The way it is talked about, you would think that the Toshakhana was a large vault in the basement of a bank filled with treasures of immeasurable value. That is, at least, what the literal definition of the word Toshakhan is — house of treasure.
In the days of yore, the Toshakhana was indeed a physical building where great treasures were stored. Today, it is essentially a government department that works under the cabinet division and keeps tabs on presents given to Pakistani representatives by foreign diplomats and leaders.
Established in 1974, Toshakhana is a department under the administrative control of the Cabinet Division and stores precious gifts given to rulers, parliamentarians, bureaucrats and officials by heads of other governments, states and foreign dignitaries as a goodwill gesture. It has valuables ranging from bulletproof cars, gold-plated souvenirs, expensive paintings to watches, ornaments, rugs and swords.

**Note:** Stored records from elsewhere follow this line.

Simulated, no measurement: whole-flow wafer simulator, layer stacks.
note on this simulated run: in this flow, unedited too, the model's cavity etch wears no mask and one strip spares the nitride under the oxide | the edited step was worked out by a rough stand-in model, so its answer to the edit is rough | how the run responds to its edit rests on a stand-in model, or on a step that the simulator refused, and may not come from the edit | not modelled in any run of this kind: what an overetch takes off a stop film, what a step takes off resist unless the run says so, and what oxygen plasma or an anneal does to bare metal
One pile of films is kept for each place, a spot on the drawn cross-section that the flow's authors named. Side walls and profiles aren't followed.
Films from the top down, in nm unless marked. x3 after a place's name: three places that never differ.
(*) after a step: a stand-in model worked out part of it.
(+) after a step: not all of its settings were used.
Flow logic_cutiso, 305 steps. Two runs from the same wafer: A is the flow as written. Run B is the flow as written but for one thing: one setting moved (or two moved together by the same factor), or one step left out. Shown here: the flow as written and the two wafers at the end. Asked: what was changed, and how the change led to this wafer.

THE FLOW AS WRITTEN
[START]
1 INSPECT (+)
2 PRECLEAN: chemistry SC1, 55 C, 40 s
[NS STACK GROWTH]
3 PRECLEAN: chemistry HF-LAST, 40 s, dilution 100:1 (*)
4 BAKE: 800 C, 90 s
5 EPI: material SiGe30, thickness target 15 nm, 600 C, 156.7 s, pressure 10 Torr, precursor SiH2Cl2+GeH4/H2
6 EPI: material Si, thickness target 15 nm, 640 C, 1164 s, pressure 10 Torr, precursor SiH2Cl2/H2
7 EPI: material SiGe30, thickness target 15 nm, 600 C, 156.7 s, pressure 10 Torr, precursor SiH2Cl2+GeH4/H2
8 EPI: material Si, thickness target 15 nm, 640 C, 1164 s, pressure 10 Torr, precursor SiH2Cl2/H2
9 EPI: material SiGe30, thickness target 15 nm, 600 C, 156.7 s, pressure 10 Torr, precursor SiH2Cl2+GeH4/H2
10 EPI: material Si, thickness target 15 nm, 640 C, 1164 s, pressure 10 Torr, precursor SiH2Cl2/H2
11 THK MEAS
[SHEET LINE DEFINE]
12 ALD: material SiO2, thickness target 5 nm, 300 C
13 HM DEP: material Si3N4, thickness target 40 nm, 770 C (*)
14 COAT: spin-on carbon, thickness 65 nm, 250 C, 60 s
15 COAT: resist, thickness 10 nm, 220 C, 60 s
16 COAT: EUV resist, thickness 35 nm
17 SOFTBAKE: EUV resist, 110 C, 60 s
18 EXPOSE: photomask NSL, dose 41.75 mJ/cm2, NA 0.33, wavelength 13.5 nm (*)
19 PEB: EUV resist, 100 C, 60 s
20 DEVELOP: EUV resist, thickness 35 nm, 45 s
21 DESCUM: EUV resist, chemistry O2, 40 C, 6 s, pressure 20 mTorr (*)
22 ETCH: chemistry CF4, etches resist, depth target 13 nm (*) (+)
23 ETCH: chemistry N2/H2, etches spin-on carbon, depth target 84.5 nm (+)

The existence of the Toshakhana represents a very standard practice in global diplomacy. Whenever the leaders of two countries meet, it is customary to exchange gifts. In most democratic states, however, these gifts are considered the property of the state and received by individuals on behalf of the country. As a result, they are stored in either museums, vaults, state houses, or auctioned off.
In Pakistan, the governance of the Toshakhan has historically been a bone of contention. Currently, former prime minister Imran Khan is deeply embroiled in accusations alleging there were irregularities in the Toshakhana during his time in office. The case has also resulted in his disqualification as an MNA by the election commission. He is not the only public office holder to have faced such criticism. Former prime ministers Nawaz Sharif and Yousaf Raza Gillani as well as former president Asif Ali Zardari have also had allegations of irregularities in their handling of the Toshakhana brought forth against them.
How it works
The rules and regulations regarding the Toshakhana are outlined in the government document titled “Tosha Khana (Management and Regulation) Act 2022”. According to this document Tosha Khan is defined as the “repository” or “store” that serves the purpose of “maintaining, preserving and storing” the gifts received by public office holders.
Essentially, when a public servant such as the prime minister or president go on a foreign trip, they may receive gifts over there. These gifts are collected and recorded by officials of the foreign ministry posted at the embassy of the country that the leader is visiting. The same process is followed for all ministers, diplomats, and military officials.
This is where things get a little tricky. Public functionaries except the President and Prime Minister are prohibited from getting gifts for themselves or their families from foreign countries. If a gift is worth Rs 30,000 or less, then it can be retained by the receiver without any cost.
Under the rules, it is mandatory that gifts of a value above this are deposited in Toshakhana. However, an official is also allowed to keep these gifts provided he pays a certain percentage of the price assessed by the Toshakhana evaluation committee. This committee consists of officials from the central bank, the FBR, and market experts. Before 2020, the president, prime minister, and a list of other officials could retain gifts by paying the Toshakhana 20% of their value but it was still compulsory to declare their receipt and submit them to the Toshakhana before paying the price as decided by the evaluation committee.
The responsibility rests with the public office holder to report the receipt of the gifts to the Cabinet Division. The document categorically highlights that all gifts irrespective of their prices must be disclosed and submitted to the Cabinet Division. The document also warns of “appropriate action” against individuals found of concealing or failing to disclose any gift.
What happens to these gifts then?
There is, of course, the chance that a leader might not want to keep or pay to retain gifts that they have received. In this case, the Toshakhan evaluates and puts prices on these gifts. The first right to retain these gifts goes to whoever received them, but if not, depending on the kind of gift they can either be auctioned off or retained for government use.
Gifts deposited in the toshakhana that are fit for display must be properly catalogued and then displayed at prominent buildings/ institutions owned by the government or in the official residences of the head of state or the head of government. For example, luxury carpets gifted to the president may be placed at a state reception room in the Presidential Palace. Similarly, paintings or other artwork can be displayed in museums or other appropriate government buildings. Meanwhile, gifts like cars are to be deposited to the central pool of vehicles of the cabinet divisions.
Gifts that are not fit for display are then to be auctioned off. The first right of auction goes to civil servants and military officials. For objects that go unsold here as well, an auction is then held for the general public.